I wandered lonely as a cloud
That floats on high o'er vales and hills,
When all at once I saw a crowd,
A host, of golden daffodils:
Beside the lake, beneath the trees,
Fluttering and dancing in the breeze.
Continuous as the stars that shine
And twinkle on the milky way,
They stretched in never-ending line
Along the margin of a bay:
Ten thousand saw I at a glance,
Tossing their heads in sprightly dance.
The waves beside them danced, but they
Out-did the sparkling leaves in glee:
A poet could not be but gay,
In such a jocund company!
I gazed--and gazed--but little thought
What wealth the show to me had brought:
For oft, when on my couch I lie
In vacant or in pensive mood,
They flash upon that inward eye
Which is the bliss of solitude;
And then my heart with pleasure fills,
And dances with the daffodils.
I've always loved this poem, and although I don't have a "host" of daffodils, they do fill my heart with pleasure, as Wordsworth says. I always liked Wordsworth's poems, but I've grown to love them even more the last few years. Wordsworth saw the divine in nature and felt that man was a better person by enjoying and contemplating nature. As a gardener, what more perfect inspiration could you ask for?

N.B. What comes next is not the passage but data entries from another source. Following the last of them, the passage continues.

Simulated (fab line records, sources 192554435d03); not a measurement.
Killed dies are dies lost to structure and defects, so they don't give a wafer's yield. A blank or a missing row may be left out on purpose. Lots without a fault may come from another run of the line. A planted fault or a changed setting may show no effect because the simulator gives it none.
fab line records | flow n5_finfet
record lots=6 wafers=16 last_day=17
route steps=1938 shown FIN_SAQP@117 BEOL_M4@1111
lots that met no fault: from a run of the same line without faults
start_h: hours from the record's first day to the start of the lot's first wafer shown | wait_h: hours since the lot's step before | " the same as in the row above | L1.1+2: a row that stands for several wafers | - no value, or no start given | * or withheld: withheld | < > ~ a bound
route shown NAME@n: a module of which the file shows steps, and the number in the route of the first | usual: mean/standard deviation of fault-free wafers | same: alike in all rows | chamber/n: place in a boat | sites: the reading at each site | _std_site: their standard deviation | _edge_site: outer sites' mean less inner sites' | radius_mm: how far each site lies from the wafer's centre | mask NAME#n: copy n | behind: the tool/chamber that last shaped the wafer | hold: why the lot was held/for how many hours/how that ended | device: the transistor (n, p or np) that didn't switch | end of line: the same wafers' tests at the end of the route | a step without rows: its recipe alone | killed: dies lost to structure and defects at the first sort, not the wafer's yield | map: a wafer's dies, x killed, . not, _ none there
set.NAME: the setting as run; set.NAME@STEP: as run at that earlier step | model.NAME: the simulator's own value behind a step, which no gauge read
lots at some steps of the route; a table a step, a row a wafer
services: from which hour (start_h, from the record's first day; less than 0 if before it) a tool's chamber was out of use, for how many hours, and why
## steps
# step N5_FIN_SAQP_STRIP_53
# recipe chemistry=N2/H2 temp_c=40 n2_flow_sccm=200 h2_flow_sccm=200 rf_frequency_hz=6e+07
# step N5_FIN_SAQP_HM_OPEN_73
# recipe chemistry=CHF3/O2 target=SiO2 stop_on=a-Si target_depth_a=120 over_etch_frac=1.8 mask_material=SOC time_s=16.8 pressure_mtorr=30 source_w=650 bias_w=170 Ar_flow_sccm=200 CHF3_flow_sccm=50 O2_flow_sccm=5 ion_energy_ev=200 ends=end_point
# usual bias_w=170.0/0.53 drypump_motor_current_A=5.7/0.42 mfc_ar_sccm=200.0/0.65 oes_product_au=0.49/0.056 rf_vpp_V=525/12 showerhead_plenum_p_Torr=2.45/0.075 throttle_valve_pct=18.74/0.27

My spring bulbs are all late-flowering ones--still no tulips--but besides the daffodils, I do have some hyacinths blooming. As you can see (and will see later in the season), I am partial to purple.
( Footnote: Thank you to someone, I think it is Mary, who had a note in her profile about her camera always being in macromode. Out of curiosity, I actually read my camera manual before taking these pictures.)